Because of restrictions on talking about troop movements, my grandparents had a special signal arranged so that they could meet up if my grandfather found himself back in San Francisco. My grandmother was working for a company that was a sort of forerunner to the modern jukebox ... various clubs in town would have the jukebox machines, and when someone selected a song on the jukebox, a signal would go off in a central room where my grandma worked. The girls in there would then put the selected record on the turntable dedicated to that particular club, and the song would play there. When my grandpa landed, he would go to a particular club, and select a particular (and very unpopular) song on its jukebox. When Grandma saw the instructions to put that record on for that club, she knew he was there. On one of these trips to San Francisco, Grandpa proposed, and they decided to marry right away. Grandma borrowed a friend's dress, and they threw the whole thing together in a matter of days before Grandpa shipped out again. Grandpa made it through the war OK, and together they had four kids and a successful business and a wonderful time together. When they celebrated their 50th anniversary, total strangers wrote to them after seeing their picture in the paper, just to tell them that it was so refreshing to see a couple celebrating 50 years together who still looked so HAPPY. Apparently, a lot of the couples in the pictures don't manage to look so thrilled ... Grandma died several years ago, and even though Grandpa is remarried now, I know he still misses her dearly.

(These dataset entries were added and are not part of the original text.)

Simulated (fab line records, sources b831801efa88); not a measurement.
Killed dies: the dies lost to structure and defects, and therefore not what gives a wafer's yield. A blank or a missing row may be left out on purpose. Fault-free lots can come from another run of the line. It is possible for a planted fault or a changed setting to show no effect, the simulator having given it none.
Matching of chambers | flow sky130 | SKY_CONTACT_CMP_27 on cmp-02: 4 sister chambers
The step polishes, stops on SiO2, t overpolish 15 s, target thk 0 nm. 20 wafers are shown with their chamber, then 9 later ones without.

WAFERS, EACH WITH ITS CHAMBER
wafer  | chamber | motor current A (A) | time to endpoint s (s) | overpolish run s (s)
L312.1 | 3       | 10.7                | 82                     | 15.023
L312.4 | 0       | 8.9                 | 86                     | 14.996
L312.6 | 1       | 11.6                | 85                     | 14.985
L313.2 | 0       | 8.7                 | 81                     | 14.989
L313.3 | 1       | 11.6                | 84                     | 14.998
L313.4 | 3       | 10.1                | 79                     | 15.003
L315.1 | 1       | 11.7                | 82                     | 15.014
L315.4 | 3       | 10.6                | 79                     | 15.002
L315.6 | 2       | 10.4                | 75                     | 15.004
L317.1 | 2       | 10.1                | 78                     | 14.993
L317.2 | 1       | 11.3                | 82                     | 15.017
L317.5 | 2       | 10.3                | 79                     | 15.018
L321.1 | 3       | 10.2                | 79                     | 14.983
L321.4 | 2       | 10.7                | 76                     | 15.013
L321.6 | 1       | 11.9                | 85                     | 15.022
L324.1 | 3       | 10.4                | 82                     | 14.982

Calamity Jeanne - 08:39 pm Pacific Time -- Mar 2, 2007 -- #74 of 81

The one where I met Steve was called the Bedrock Bar. It was just a few blocks from the apartment I lived in at the time. I was on my way home from a job interview and had just stopped in for a beer before collecting A from her day care. I got into a conversation with Jake, a retired sailor and old friend, and this tall, distinguished-looking silver-haired dude I'd never seen there before.

"Jeopardy" was on TV, and one of the categories was "World War I." Alex Trebek read the question and I immediately blurted out, "Who was Winston Churchill." It was a really obscure, little-known fact about Churchill. Silver-Haired Dude, it turned out, knew the answer too, and the fact that I knew it caused him to look at me with a somewhat different slant.

For a month or so we met two or three afternoons a week at the Bedrock for a beer or two and some quiet conversation. Then I invited him over on the following Saturday. "You can meet my daughter, and I'll fix us some supper."

Adrienne, who was then not-quite-3, was all over him from the moment I said, "A, this is Mama's friend Steve." They adored one another from the first moment. I didn't get her to bed until midnight because she insisted that she wanted to stay up and "talk to you friend Steve." When I finally got her down he and I made out on the couch for a couple of hours. But he did go back to his place that night. In the morning A came toddling into my room demanding, "Mama! Where you friend Steve?"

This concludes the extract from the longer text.